Find the equation of the tangent to the curve defined by y=ln(1+2^(-x)) at the point where x=0.
Help will be appreciated
Take the derivative of y and evaluate it at x = 0. This will be your slope value. To find the equation to the tangent, you use the formula:
$\displaystyle y - y_{1} = m(x - x_{1})$
where $\displaystyle (x_{1}, y_{1})$ is the point you're concerned with.
As for taking the derivative, make sure you're careful about using your chain rule! Show us what you've gotten down and we'll help you from there
Note that $\displaystyle 2^{-x}=e^{-xln(2)}$ if we take the derivative we get.
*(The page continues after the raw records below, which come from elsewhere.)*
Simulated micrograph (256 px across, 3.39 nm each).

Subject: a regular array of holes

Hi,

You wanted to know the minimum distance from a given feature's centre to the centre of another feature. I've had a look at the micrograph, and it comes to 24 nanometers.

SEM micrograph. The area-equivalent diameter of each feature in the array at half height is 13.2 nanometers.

$\displaystyle \frac{d}{dx}2^{-x}=-ln(2)e^{-xln(2)}=-ln(2)2^{-x}
$
So now back to your derivative
$\displaystyle \frac{dy}{dx}=\frac{-ln(2)2^{-x}}{1+2^{-x}}$
evaluating at zero we get...
$\displaystyle \frac{dy}{dx}|_{x=0}=\frac{-ln(2)2^{-0}}{1+2^{-0}}=\frac{-ln(2)}{2}$
So i got
y` = 1 / (1+e^-x) * e^-x * (-1)
= - e^(-x) / (1+ e^-x)
mtangent @ x=0 = -1 / (1+1)
= -1/2
y - ln2 = 1/2(x-0)
2y - 2ln2 = x
x - 2y + 2ln2 = 0
Im not sure if that's right but looks fair enough. I would like any advice though.
I also have another question where it says: Find the equation of the tangent to the curve defined by y = e^x that is perpendicular to the line 3x + y = 1.
Thanks a lot in advance!